From Data to Insight

Earlier in this series, we discussed how insight only exists when meaning is made explicit.
Numbers don’t speak for themselves. Visuals don’t explain themselves. People create meaning.
In business dashboards, we often jump from raw data straight to visuals and assume the insight will land.
Fantasy Football exposes that flaw immediately.
You don’t just want to see player stats. You want to know:
- Who should I transfer in?
- Who should I captain?
- What gives me the highest chance of scoring more points this week?
That’s not an exploration exercise. It’s a decision.
Gameweek 25: One Question

Let’s take this Gameweek 25 example.
The report asks one very simple question:
“What transfer should I make this week?”
Not ten questions.
Not “let’s explore everything.”
Not “let’s see what the data says.”
One decision.
Everything on this page exists to support that single choice.
- Projected points (ep_next)
- Average points
- Form
- Total points
Each metric has a purpose.
They aren’t there because they were available. They’re there because they influence the decision.
What Makes This Different?
This isn’t a neutral dashboard. It has intent.
The layout guides attention. The metrics are prioritised. The context is explicit. The narrative is implied:
- Here’s the player
- Here’s why they matter
- Here’s the evidence
- Here’s why this is the rational move
That’s what data-driven storytelling looks like in practice. It reduces uncertainty. It increases confidence. It makes the choice easier.
Why This Matters Beyond Fantasy Football
This might be a game. But the structure is exactly the same in business. Imagine replacing “Who should I transfer?” with:
- Which supplier should we renegotiate with?
- Which region deserves investment?
- Which product line should we discontinue?
The goal isn’t to show every possible metric. The goal is to design an artefact that helps someone make a decision now. Not next week. Not after three more breakdowns. Now.

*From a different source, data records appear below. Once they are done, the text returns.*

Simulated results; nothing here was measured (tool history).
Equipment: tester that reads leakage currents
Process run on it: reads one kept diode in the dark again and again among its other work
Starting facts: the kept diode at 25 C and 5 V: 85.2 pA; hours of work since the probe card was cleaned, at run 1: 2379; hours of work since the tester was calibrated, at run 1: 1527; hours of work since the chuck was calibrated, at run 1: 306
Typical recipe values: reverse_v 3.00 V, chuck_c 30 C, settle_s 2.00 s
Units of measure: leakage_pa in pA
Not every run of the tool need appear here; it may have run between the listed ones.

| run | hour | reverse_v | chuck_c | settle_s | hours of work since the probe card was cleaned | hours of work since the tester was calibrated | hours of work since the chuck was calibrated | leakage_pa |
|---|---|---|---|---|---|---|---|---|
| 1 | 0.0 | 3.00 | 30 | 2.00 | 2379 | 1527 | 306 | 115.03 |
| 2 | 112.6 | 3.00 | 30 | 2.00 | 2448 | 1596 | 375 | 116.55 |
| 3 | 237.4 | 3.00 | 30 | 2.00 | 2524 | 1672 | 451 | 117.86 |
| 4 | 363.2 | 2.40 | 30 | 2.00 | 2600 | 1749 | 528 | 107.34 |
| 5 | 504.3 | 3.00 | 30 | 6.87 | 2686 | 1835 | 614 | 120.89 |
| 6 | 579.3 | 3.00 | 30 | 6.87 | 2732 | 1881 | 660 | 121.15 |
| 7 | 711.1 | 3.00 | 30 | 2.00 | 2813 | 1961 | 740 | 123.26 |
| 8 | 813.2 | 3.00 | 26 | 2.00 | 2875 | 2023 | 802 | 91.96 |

Good Analytics Doesn’t Answer Everything
This is the uncomfortable part. Good analytics does not answer every possible question. It answers the right question well.
In this case:
What transfer should I make this week?
That constraint is powerful. It forces discipline. It forces prioritisation. It forces clarity. And that’s exactly what most business dashboards lack.
Decision-Driven Analytics in Practice
This is what I mean when I talk about moving from reporting to decision support.
The report isn’t there to show how clever the model is.
It’s there to reduce cognitive load and increase confidence.
That’s the difference between:
- A dashboard
- A decision tool
Fantasy Football just makes the stakes obvious. If you make the wrong transfer, you lose points. In business, the stakes are higher. But the principle is identical.
The Standard We Should Aim For
We should not be building dashboards that show everything. We should be building artefacts that help someone make a decision.
That means:
- Starting with the question
- Selecting only the signals that matter
- Structuring the page intentionally
- Making the implication obvious
If your dashboard disappeared tomorrow, would a specific decision become harder? If not, it’s reporting. If yes, it’s decision-driven analytics.
Where This Leads
This practical example is exactly how we approach analytics inside the Data Accelerator.
We don’t start with datasets. We start with decisions. And then we design everything backwards from there. Whether it’s Fantasy Football or forecasting revenue, the standard should be the same:
Not more dashboards. Better decisions.